What happened to Bitmark? Why it has fallen so significantly when it always cost about 10k satoshi?
The answer IMO goes back to economics... supply & demand. Once the Bitmark blockchain started flowing steadily with v0.9.7.0, after many years of producing very few blocks per day, many more coins are being produced than the market demand to absorb them at 10k sat. was used to.
Also, particularly because a majority of blocks are being merge-mined, perhaps they are seen as "freebies" or extras by the merge miners, to be liquidated ASAP on exchanges.

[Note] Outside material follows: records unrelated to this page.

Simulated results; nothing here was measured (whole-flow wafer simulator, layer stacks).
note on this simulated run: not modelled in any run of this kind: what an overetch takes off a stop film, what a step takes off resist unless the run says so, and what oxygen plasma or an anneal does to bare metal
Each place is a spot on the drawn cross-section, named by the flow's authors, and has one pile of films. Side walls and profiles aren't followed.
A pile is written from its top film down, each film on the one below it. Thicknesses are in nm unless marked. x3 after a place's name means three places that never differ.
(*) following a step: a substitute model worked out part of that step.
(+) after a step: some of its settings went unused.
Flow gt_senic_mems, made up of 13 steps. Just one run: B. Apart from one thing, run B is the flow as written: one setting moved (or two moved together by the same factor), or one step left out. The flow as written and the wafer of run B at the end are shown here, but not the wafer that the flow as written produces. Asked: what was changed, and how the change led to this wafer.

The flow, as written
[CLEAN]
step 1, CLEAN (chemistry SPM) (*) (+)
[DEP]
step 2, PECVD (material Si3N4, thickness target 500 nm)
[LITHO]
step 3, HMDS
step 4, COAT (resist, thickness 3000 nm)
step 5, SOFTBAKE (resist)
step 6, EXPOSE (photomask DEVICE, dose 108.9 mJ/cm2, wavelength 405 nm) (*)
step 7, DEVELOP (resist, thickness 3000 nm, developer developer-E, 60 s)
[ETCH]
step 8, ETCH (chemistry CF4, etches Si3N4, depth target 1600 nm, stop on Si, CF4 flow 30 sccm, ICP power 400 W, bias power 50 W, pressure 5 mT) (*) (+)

While the project does not specifically target any price for the coin, one purpose of the Coin Emission Modulation (CEM) algo is to buffer, to some degree from these types of market pressures, by issuing coins according to demand, as sensed by network hashrate. Algorithmically, the implementation has worked well, but the limited action range of 50% epoch block reward has not proven to be strong enough. The current 50% CEM v0.1 action range will be expanded to at least 80% in CEM v0.2.
Additionally, an intense
debate has been had on the Bitcoin GitHub regarding the pros / cons of rewarding merge-mined blocks the same as native-mined blocks. (
Merge Mining Debate ) The discussion ensued after it was raised as an Issue by GitHub user Jarr0s.
Merge-mined blocks
are of near-zero marginal cost for merge miners to produce, because their fixed equipment costs do not change at all when they merge-mine MARKS. They are already in operation, mining another chain that shares one of Bitmark's 8 algos. They just have to set up a Bitmark node on their existing hardware, and dedicate a some extra processor cycles to submit work for Bitmark.
I am of the opinion that it is appropriate to reward them at a fraction of native-mined blocks, because they are of much lower cost to produce than native blocks. Is it simply a principled question of Equity.
The project appreciates merge-miners. The blocks they mine, linked to higher hashrate parent chains, provide addtional security to the Bitmark blockchain, and have value for Bitmark and will be rewarded - just not at the same rate as native blocks.
If merge miners wish to get the higher native rate, they may mine MARKS natively, as the parent chain.
These measures are likely to result in a coin emission rate more in line with the historical averages, and may restore the market conditions when the Bitmark price was in trading band an order of magnitude higher than it is now, but Disclaimer: this is just speculation on my part. Market forces are always outside of the control of any one group or individual.
Our purpose and vision from the start has been to be a solid, secure and reliable blockchain on which to implement the myriad possibilites of Marking. Bitmark v0.9.7 is a solid step in that direcition, because it definitely restored prompt transactions processing, with block production fairly steady at the target 2 minutes. The idea of decoupling coin emission directly from block production proved feasible and succesful with CEM v0.1, and wil be built upon and strengthened in the next iteration.
Bitmark version 0.9.8 is being coded and will then enter testing. Once it is final, we will publish the exact specifications of CEM v0.2 and the policies regarding native and merged mined blocks.
I am eager to move past the blockchain dynamics and start focusing on the Marking, which is what will bring the best value to Bitmark.